Display is not stable.
There are a couple of possibilities and none of them lend themselves to DIY repair.
It can come from arcing in a component trying to fail; you may be able to hear this (if present) by listening closely near the rear of the housing, preferably in a quiet room and near the cooling slits.
Another potential source is what is called a 'cold solder joint' that may look and even measure OK until a little more current is flowing through it.
Neither one is something most users should try to deal with unless you have some technical background since having a powered, open, circuit board can be very dangerous; there are voltages greater than 20,000 volts and several other innocent looking places with many hundreds of volts with sufficient current available to kill.
The only thing you should try on your own is cleaning the guts free of built-up dust that naturally accrues in any high voltage device.
Pull the AC cord, ignore overnight, then remove the few screws you will find, often behind the bezel and perhaps a couple in the rear near power cord and video connections/cable.
I like to do this with the monitor laying face down on a soft surface so with most housing you can simply lift the housing free of the bezel and put it aside.
With a vacuum cleaner and a clean paintbrush, clean all the areas you see that have obvious build-up of 'fur.'
Try not to disturb any parts in the process though, some are fragile.
If the bottom of the circuit board is visible, clean that too and look for any dark brown areas caused by heat. These can become conductive if approaching black in color.

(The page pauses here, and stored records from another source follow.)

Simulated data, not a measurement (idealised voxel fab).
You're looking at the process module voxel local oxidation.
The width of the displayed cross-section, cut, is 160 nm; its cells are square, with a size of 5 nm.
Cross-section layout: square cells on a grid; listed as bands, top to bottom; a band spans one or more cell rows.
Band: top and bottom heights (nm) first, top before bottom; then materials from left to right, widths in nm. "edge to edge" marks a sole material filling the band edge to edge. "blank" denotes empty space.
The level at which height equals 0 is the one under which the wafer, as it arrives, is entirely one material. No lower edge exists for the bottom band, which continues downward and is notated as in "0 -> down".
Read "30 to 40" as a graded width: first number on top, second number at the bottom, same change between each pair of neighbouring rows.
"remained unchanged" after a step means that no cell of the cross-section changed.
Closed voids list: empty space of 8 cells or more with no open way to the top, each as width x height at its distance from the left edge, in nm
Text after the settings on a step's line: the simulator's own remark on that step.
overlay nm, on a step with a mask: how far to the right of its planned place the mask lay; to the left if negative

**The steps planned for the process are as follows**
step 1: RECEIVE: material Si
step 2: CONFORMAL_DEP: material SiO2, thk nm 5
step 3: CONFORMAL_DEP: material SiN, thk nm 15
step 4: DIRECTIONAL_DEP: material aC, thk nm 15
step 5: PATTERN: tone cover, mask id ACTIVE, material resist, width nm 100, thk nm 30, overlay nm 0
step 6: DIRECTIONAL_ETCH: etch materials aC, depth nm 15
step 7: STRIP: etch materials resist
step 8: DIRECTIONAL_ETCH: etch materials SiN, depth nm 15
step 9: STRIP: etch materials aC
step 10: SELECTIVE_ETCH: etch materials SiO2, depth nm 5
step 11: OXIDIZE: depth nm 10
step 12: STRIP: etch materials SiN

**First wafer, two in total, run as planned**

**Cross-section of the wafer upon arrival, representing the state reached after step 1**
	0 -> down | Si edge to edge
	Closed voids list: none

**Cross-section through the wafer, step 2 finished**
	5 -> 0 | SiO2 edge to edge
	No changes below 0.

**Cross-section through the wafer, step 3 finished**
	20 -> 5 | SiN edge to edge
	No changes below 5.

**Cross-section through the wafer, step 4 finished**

You will see a fairly fat cable leading from a black lump on the circuit board; this is a transformer responsible for producing the 20-25,000 volts.
If the unit has been off overnight, you can clean enthusiastically around the rubber cap you see on the side or top of the picture tube; this is a good leakage point for high voltage.
If you do this and it didn't help, you will have to find a surviving CRT monitor tech to take it from there.